Sample Compatibility & Compliance
The OTF-1200X-4-RTP is optimized for planar substrates up to 76 mm in diameter—including silicon, GaAs, SiC, glass, and flexible metal foils—used in microelectronics, MEMS, perovskite solar cell fabrication, and ALD/CVD pre/post-treatment. It supports processes requiring strict atmospheric control: inert gas purging (Ar, N₂), low-pressure annealing (down to 10⁻⁴ torr with optional turbo pump), and partial pressure modulation via calibrated mass flow controller (16–160 mL/min range). The system complies with ISO 9001 quality management requirements for manufacturing traceability and is compatible with GLP/GMP documentation workflows when paired with audit-trail-enabled software extensions. For regulated environments, optional TÜV Rheinland certification (per EN 61000-6-2/6-4 and IEC 61000-4-3) and CSA C22.2 No. 61010-1 certification can be pursued on a per-unit basis.

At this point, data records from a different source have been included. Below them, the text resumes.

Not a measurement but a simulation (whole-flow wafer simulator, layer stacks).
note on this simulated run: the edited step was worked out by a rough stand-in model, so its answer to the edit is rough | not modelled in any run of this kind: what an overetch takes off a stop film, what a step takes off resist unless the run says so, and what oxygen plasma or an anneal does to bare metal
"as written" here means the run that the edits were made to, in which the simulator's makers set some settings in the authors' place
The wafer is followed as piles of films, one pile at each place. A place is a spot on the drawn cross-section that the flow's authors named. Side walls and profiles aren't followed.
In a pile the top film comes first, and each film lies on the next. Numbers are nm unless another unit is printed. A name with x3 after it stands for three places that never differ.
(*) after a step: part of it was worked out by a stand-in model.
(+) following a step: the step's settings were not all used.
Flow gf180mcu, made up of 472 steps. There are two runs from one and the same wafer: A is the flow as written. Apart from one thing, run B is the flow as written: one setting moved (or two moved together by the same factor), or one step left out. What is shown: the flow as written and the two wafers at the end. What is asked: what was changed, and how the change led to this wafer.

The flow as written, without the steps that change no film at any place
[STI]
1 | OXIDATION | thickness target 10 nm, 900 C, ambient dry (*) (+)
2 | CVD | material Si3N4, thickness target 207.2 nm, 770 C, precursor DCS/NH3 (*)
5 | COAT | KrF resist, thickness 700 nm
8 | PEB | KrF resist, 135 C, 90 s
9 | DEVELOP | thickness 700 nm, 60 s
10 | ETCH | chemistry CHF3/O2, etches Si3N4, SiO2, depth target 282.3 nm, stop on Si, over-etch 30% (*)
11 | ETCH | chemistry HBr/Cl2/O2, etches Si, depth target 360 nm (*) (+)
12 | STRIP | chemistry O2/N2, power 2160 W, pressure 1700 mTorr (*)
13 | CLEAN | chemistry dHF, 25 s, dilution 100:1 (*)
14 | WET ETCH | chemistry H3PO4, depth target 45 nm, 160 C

Software & Data Management
The included PC-based control suite provides deterministic thermal profiling with millisecond-level timestamp resolution, enabling full reconstruction of ramp-hold-cool cycles. Users define multi-step programs with independent rate, target, and dwell parameters; logged data exports to CSV or Excel formats for statistical process control (SPC) analysis. The software supports FDA 21 CFR Part 11-compliant configurations—including electronic signatures, user role permissions, and immutable audit trails—when deployed on validated Windows OS platforms. Integration with LabVIEW™, MATLAB®, or Python (via Modbus RTU over RS485) allows for automated recipe sequencing in cluster tools or inline metrology lines. All firmware updates are delivered through signed binary packages with SHA-256 verification.
Applications
- Semiconductor manufacturing: Activation annealing of ion-implanted dopants (e.g., B, P, As in Si), silicide formation (NiSi, CoSi₂), and gate oxide densification.
- Photovoltaics: Crystallization of amorphous silicon, passivation layer annealing (SiNₓ:H, Al₂O₃), and contact firing optimization for screen-printed Ag electrodes.
- 2D materials & heterostructures: Defect healing in graphene, MoS₂, and h-BN; interfacial reaction control during van der Waals stacking.
- Thin-film functional oxides: Phase stabilization of ferroelectric (PZT, BTO) and multiferroic (BiFeO₃) layers without interdiffusion.
- Rapid thermal evaporation (RTE): Optional SiC-coated graphite crucible enables sub-second metal evaporation (Al, Cr, Ti) for shadow-mask lithography.
FAQ
What is the maximum safe operating pressure inside the quartz tube?
The internal pressure must not exceed 0.02 MPa (≈0.2 bar gauge). A pressure relief valve is recommended for any process involving reactive or expanding gases.
Can the furnace operate under high vacuum continuously at 1000 °C?
No. At temperatures above 1000 °C, the quartz tube must be held at near-atmospheric pressure to prevent thermal stress fracture and O-ring failure. Vacuum operation is restricted to ≤1000 °C.
Is the digital vacuum gauge calibrated for gases other than nitrogen or air?
The standard gauge is factory-calibrated for N₂ and air only. For Ar, H₂, or other process gases, correction factors from the provided relative sensitivity table must be applied manually.
What cooling infrastructure is required for continuous high-rate cycling?
A closed-loop recirculating chiller maintaining 20 °C inlet water at ≥3 L/min flow and ≥25 PSI is mandatory for >50 cycles/day at peak power to sustain lamp and flange thermal stability.
Does the system support integration into a Class 100 cleanroom environment?
Yes—provided all external utilities (gas lines, coolant, exhaust) are routed through ISO Class 5-rated HEPA-filtered ducting and the unit is installed on vibration-isolated optical tables per SEMI F47-0205 guidelines.